Image via Mazda
Imagine being sixteen years old, gassing up your mothers old Chevy Cavalier and seeing a sleek smurf-blue roadster zip past the gas station. Time stops. You immediately fall in love with it. Time starts again, and you disappointedly climb into your mom’s clunker and sullenly drive yourself home. You spend the next twenty years thinking about that car, until you finally buy one – a bright red 1994 Mazda MX-5, with the peppier 1.8L engine, all the lightness and delight you imagined in that 1990 roadster that zipped by your teen-aged self.
Photo by Carlota Sage
You love the hell out of that 2,100 lb spritely roadster, but given that you’re the third owner (and that you can now afford a brand new Mazda MX-5), you decide to give the new ones a try.
Image courtesy Mazda
And you’re terribly disappointed. Weighing in at ~2,500 lbs, all the lightness is gone. The simplicity has been replaced with a cluttered cockpit filled with technology. You decide not to spend your money on a new Miata after all.
This is exactly what happened – and it must have happened a lot, because Mazda turned their “Gram Strategy” on the Miata for the 2016 redesign. With this strategy, in use since at least the 1980s, Mazda engineers consider how they can reduce every component in a car by a gram. This spreads the effort of streamlining across the entire system, while forcing engineers to take a fresh look at the system as a whole.
Image courtesy Mazda
The Gram Strategy
According to Kenichiro Saruwatari, Mazda’s President of R&D at the time of the 2016 Miata redesign, the Gram Strategy considers a car “as a complete entity,” revising the individual components together to reduce the total weight of the car. No more sacrificing your roadster’s air conditioning system to lose a few pounds…every one of the thousands of parts, nuts, bolts, fasteners, fabrics, and other bits and bobs that make up the car were examined with the question, “Can I make this lighter without sacrificing performance?” in mind. With this approach, Mazda was able to shave 200 pounds off the total weight of the 2016 Miata.

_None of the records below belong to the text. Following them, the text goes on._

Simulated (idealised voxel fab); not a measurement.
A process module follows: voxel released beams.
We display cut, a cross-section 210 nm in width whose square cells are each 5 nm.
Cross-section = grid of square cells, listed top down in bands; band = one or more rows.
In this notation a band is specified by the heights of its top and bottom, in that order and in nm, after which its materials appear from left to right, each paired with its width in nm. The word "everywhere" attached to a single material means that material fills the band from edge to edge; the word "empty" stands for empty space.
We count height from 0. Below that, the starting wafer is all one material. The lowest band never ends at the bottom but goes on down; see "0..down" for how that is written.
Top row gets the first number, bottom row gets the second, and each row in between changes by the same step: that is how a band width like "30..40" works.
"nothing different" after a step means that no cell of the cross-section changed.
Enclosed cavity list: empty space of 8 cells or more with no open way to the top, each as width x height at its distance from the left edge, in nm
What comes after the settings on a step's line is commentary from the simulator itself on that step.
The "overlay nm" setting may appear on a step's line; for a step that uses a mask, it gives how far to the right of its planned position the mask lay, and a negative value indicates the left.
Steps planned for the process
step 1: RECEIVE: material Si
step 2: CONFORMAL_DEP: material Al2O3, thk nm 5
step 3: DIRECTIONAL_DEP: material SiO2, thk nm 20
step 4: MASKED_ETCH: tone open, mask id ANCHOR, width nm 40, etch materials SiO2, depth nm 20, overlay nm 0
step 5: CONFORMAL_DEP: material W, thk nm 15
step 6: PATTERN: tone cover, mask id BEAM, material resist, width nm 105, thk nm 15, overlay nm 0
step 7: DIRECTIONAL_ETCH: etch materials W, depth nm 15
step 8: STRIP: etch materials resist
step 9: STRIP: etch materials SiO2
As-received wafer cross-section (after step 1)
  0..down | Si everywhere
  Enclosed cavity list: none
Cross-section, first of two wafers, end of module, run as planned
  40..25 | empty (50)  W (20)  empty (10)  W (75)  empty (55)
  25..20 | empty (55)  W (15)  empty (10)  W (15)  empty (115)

Shaving 200 lbs out of a car may not conceptually seem like a lot, but at 10% of its total weight, the difference is quite noticeable when driving. Mazda achieved their goal: to make a lighter car that would delight their drivers.
What does the Gram Strategy have to do with Cybersecurity and Risk Management?
With so much to lock down or monitor in an environment, and constant new threats springing every day, your security and risk management program can feel overwhelming. With more security tooling comes more dashboards and alerts – that “cluttered cockpit” feeling that only adds to the weighty feeling.
We spend a lot of time “reacting” in cybersecurity – reacting to news cycles, to new technologies, new vulnerabilities – putting out fires in general. We often lose sight that cybersecurity is a part of risk management. We must shift our reactive behaviors to proactive risk reduction.
Applying the Gram Strategy
Fortunately, just like Mazda, you can apply the Gram Strategy to your cybersecurity and risk management efforts. Take a step back and consider your business risk as a whole, and then think about how cybersecurity helps reduce overall business risk
1. Focus on your end user.
You don’t need a specific end goal, but you do need to have an objective – and that objective needs to enable your internal and external end users. Just as Mazda’s objective was to make the car “lighter” for their drivers, you need to improve cybersecurity/reduce risk by making the users’ overall experience better. I like to say that “Any friction is an obstacle” for your users, whether they’re the end user or the teams supporting them.
2. Think systematically.
Look at every component in your cybersecurity and risk reduction program. Be methodical in your approach: Consider people and process before technology.
- Are your people trained? Is their workload reasonable?
- Untrained or overworked talent mistakes aren’t malicious, but are a significant risk that you can manage. This can be one
- Are your processes streamlined? Do they make good use of the technology in play?
- Does the technology you have support the best possible processes for your company? Are its security options configured correctly?
3. Look for better, even if it’s not necessarily “best.”
Anything that is an improvement reduces your risk. You may be better off leveraging the systems you have better than spending time and money looking for the “best” solution.
4. Do it again. And keep doing it.
Mazda was public about applying the gram strategy to the 2016 Miata redesign, but they continue to make the cars lighter whenever possible. Similarly, you should continuously seek to improve your programs by reducing friction wherever possible.
Gram Theory in Practice
I’ll give you a very simple example. I once worked with a group who would output their work to Excel files and mail them to a peer on another team.
I asked them, “Why don’t you just give that person access to this system? Is it a cost issue?”
They replied, “No, they shouldn’t have access to all the customer data, just to the metrics from this report.”
No one had told the business owner that you could restrict information by role. By setting the other user up in the system, we reduced the risk of confidential information being leaked through email while reducing friction for both users involved.
Small, iterative changes can make a huge impact for your business, with the potential bonus of generating a lot of goodwill from your business users and credibility for your technical/security team. So go out there, and for once, think small!